One Full Year of Unanimous Government

Nov 18, 2023 | City Council

This week marks a full year since the installation of a City Council in which all elected members were approved and endorsed by Mayor Taylor. In the last twelve months, 97% of all agenda items have been approved unanimously, most notably on issues of controversy. In just the last year, Council has unanimously approved:

Eliminating Council consideration of private claims against the City by disbanding the Insurance Board

Waiving a requirement for affordable housing units in order to award $5 million in brownfield tax breaks to a developer

Reducing Council review of brownfield tax breaks for future developments by disbanding the Brownfield Fund Review Committee

Re-zoning multiple properties as requested by developers, including a rezoning for the benefit of a campaign donor in order to add 64 full-time AirBnB units south of Burns Park (SouthTown)
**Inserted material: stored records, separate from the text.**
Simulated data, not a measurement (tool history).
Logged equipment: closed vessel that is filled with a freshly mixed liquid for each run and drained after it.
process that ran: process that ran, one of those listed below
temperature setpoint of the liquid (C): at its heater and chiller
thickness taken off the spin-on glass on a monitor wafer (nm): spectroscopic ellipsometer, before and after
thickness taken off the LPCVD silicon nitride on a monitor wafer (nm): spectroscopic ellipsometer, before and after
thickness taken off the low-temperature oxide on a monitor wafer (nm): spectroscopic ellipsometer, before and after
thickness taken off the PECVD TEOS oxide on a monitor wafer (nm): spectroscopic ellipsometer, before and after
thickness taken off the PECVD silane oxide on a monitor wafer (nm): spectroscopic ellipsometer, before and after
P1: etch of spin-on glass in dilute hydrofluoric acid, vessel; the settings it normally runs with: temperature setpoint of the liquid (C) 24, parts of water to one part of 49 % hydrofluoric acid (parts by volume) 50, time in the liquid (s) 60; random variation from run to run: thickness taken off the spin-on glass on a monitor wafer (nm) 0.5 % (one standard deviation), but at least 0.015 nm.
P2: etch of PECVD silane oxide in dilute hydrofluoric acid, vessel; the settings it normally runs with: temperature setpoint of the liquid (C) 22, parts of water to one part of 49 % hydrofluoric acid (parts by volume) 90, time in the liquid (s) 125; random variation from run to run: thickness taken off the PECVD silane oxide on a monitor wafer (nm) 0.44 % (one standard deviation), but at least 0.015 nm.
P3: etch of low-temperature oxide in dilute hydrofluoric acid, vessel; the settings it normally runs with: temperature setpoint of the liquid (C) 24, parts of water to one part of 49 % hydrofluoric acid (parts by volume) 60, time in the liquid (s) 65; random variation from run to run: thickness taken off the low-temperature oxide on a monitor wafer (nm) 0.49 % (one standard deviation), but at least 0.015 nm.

Transferring over $6 million in affordable housing millage dollars back into the City’s General Fund so it could be used for other City initiatives

Allocating over $800,000 of the transferred affordable housing millage dollars toward the purchase of an election center from Oxford Companies, whose CEO is Taylor campaign donor, Jeff Hauptman.

Changing policy so that neighborhood traffic reconfigurations can happen even when over 50% of local residents oppose them

Directing the City Administrator to plan lane reductions on all multi-lane roads in Ann Arbor, while explicitly removing a requirement for traffic studies prior to implementation

Repealing affordable housing premiums downtown to facilitate larger developments without the provision of affordable housing units or payments in lieu to the affordable housing fund

Every one of the issues above prompted questions and concerns from Ann Arbor residents who care about transparency, accountability, and integrity in government, but there was not a single vote of dissent to speak to those values. By unanimous vote this past year, Council has consistently diminished its own responsibility, dismissed the value of data and resident input, and prioritized the desires of profit interests ahead of community interests.